Edit: Alright, did it anyway, looking for the tip of the tree is 400ms

 Enum.reduce_while(1..10000, nil, fn sec, _ ->
      positions = Enum.map(robots, &simulate(&1, room_dimensions, sec))
      map = Map.new(positions, &{&1, true})

      if Enum.all?([{43, 57}, {42, 58}, {43, 58}, {44, 58}], &Map.has_key?(map, &1)) do
        {:halt, sec}
      else
        {:cont, nil}
      end
    end)
  end

Also it was very slow because of my modulo function:

  defp mod(0, _), do: 0
  defp mod(n, m) when n < 0, do: mod(m + n, m)
  defp mod(n, m), do: rem(n, m)

Looking at the implementation I can see why :smiley: But today I learnt Integer.mod/2 exists!

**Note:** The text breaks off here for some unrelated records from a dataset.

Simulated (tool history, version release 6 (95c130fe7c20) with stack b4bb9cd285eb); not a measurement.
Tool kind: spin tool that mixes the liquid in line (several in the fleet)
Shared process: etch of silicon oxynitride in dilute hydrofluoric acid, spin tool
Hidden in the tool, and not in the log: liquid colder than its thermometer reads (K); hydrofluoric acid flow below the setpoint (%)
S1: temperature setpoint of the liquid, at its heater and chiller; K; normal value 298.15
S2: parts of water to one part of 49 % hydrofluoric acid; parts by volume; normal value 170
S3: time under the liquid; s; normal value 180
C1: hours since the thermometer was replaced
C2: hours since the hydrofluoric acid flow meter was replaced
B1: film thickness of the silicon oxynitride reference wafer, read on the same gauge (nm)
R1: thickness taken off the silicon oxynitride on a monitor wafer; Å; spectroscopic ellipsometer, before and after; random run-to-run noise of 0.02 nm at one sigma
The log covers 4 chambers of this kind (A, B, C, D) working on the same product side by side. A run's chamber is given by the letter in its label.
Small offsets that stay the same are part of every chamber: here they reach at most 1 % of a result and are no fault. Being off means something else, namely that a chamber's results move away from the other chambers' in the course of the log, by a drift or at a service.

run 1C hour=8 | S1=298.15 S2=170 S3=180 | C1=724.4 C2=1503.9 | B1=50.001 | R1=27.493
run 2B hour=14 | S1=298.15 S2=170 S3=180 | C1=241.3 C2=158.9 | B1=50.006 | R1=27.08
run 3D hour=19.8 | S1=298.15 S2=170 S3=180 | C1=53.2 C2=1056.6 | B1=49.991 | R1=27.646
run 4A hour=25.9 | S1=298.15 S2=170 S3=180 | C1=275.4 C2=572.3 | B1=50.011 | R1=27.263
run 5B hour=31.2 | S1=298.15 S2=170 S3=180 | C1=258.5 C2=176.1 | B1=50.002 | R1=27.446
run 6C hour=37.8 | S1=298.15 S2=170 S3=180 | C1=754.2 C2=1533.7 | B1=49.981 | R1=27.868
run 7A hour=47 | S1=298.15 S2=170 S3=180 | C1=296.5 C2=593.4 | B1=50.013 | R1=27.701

Edit2: since the slow thing was the modulo, the map is actually slower. this is around 140ms:

    Enum.reduce_while(1..10000, nil, fn sec, _ ->
      positions = Enum.map(robots, &simulate(&1, room_dimensions, sec))

      if Enum.all?([{43, 57}, {42, 58}, {43, 58}, {44, 58}], & &1 in positions) do
        {:halt, sec}
      else
        {:cont, nil}
      end
    end)

Edit this will not work for any input if not everyone has the tree in the same position. I don’t know if it is the case.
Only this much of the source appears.